Productivity Commission canvasses data access for consumers
The Australian Productivity Commission has canvassed consumer control over data and highlighted concerns over the way data is being managed.
The Australian Productivity Commission is calling on government and industry to give consumers more control over their personal information. This recommendation is outlined in a just-released “Data Availability and Use” report.
This report has canvassed a new data framework offering consumer better control over personal data. A major overhaul of data-sharing arrangements is sought across the public and public sectors.
Under its review, the commission is holding public hearings on 21 November in Melbourne and on 28 November in Sydney.
Commission chair, Peter Harris, warned that individuals do not have ownership rights over personal information. This data is treated as an asset “When you create an asset you should have the ability to use it, or not, at your choice.”
He said consumers need rights to opt out of data-collecting activities, while acknowledging privacy laws. Australia cannot forgo the benefits of access under a misconception that denying this minimises the risks.
Consumers need better control over their information. This control gives them the right to access data, or direct it be sent to another party, such as a new doctor, insurance company or bank.
Presently, Australia is missing out on opportunities for improved health care, as well as safer and more efficient infrastructure and production of machinery.
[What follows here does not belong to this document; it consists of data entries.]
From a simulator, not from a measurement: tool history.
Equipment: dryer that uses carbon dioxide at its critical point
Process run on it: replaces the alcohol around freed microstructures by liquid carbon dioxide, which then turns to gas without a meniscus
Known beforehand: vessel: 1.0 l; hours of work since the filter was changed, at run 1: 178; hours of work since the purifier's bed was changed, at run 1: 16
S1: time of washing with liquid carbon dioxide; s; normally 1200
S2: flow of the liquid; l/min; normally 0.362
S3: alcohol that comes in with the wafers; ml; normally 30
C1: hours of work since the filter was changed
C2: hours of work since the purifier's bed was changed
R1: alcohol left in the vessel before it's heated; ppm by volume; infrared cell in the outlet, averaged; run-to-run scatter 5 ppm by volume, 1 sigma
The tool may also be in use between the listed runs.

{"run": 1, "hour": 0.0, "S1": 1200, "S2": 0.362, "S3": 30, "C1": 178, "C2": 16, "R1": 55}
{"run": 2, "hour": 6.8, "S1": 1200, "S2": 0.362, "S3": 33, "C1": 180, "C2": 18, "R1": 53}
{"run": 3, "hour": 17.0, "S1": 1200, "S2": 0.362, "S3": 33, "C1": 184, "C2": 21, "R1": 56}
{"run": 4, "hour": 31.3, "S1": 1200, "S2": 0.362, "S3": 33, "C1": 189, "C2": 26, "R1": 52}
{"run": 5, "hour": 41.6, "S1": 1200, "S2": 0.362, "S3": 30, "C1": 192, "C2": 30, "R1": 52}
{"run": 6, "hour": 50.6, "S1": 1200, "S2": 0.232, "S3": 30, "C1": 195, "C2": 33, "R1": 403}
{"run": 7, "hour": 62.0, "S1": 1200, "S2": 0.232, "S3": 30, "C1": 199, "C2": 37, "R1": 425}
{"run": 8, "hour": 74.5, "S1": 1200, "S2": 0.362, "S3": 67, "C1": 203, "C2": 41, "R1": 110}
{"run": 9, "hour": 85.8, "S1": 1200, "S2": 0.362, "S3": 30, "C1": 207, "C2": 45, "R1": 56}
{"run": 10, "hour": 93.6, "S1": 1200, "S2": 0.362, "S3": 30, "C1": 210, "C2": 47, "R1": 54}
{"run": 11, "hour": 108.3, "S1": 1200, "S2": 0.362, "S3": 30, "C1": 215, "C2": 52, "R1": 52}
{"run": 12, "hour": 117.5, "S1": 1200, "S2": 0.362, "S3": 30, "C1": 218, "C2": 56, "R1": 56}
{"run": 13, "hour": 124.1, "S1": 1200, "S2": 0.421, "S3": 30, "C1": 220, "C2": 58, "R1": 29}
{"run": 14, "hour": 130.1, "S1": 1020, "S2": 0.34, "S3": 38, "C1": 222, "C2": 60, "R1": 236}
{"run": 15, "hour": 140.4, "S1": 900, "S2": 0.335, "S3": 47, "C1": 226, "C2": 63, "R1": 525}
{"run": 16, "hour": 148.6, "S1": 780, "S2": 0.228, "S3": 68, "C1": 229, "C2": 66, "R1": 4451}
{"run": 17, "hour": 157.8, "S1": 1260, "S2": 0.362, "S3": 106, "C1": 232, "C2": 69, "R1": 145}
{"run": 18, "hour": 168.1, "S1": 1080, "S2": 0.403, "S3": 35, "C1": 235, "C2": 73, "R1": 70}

Readily-available data can be utilised for maintenance, enhanced supply chain logistics, and developing the more tailored, data-driven products for financial and energy markets.
Proposed reforms include a contemporary approach to enabling agencies to share and release data. This is subject to stronger safeguards.
Among the reforms, the commission proposes a National Data Custodian with responsibility for accreditation and release. This includes a suite of national interest datasets. States and territories are invited to contribute to and use the national-interest datasets.